Your main target, though, is Sinharaja Rainforest. Moist, muggy and mysterious, this 110 sq kms of rain forest is Sri Lanka's Heart of Darkness. Trekking through this last surviving stretch of virgin rainforest on the island, you will be enclosed in a cacophony of natural life. There are over 140 bird species here including 28 of the 33 bird species endemic to Sri Lanka. Observe the largest flocks of mixed species in the world. This mutual relationship is a method by which birds improve their feeding chances: the food preferred by one species does not necessarily interest another. Endemics like the Ceylon Birdwing, Common Tree Nymph, Red Helen can be spotted here. Other specialities are Southern Duffer, Great Crow, Blue Oakleaf, Spot Swordtail and Painted Sawtooth.

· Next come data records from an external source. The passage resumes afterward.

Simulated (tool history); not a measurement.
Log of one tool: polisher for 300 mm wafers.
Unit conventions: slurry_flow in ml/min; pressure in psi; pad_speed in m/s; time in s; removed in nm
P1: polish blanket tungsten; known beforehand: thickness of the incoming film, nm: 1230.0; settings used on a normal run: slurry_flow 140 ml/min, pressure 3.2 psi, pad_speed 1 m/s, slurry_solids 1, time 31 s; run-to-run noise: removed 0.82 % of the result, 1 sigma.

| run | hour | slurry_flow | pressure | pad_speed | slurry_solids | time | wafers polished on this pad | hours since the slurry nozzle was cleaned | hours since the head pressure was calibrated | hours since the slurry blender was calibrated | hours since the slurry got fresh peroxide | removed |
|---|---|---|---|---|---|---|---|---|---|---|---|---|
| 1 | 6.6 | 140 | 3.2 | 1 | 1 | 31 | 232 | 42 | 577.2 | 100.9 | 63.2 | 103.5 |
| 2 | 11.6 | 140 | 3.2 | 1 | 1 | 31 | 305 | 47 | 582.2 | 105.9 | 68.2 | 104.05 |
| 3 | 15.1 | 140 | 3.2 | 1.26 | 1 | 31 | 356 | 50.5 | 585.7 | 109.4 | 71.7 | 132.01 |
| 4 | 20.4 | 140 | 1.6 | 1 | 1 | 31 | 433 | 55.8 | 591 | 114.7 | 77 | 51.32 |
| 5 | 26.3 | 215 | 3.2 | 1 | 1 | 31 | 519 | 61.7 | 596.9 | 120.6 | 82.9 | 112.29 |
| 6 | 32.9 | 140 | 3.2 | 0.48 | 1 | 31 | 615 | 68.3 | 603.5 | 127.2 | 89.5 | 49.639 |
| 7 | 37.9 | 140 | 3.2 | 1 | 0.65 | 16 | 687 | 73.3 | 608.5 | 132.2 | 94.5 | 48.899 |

Head south east to the serene town of Tissamaharama (or `Tissa' as it is most frequently referred to), which is dominated by lotus-filled lakes, large temples and lush paddy fields. The Debarawewa wetland located nearby is popular for the Black, Yellow and Cinnamon Bitterns, Stork-billed Kingfisher, Black-crowned Night-Herons, Cotton Pygmy Goose, Pheasant-tailed Jacana, and also the elusive White-naped Woodpecker. If lucky, you can also spot the Brown Fish Owl in this area. Many species of water birds frequent the other wetlands in the area and you may also spot the Mugger Crocodile.
Early next morning leave for Bundala National Park, a fascinating wetland near Hambantota. Bundala’s scrubland, patches of tall forests mixed with many wetland habitats including salt pans, is home to a wide array of birds including migrating shore birds and resident waders. The highlight here would be the flocks of Greater Flamingos that you may see in the saltpans as well as many different water birds, such as Painted Storks, Asian Openbills, Eurasian Spoonbills and Black-headed Ibis. Waders include plovers, sandpipers and curlews. If you are lucky, you may spot a Red-necked Phalarope in the saltains.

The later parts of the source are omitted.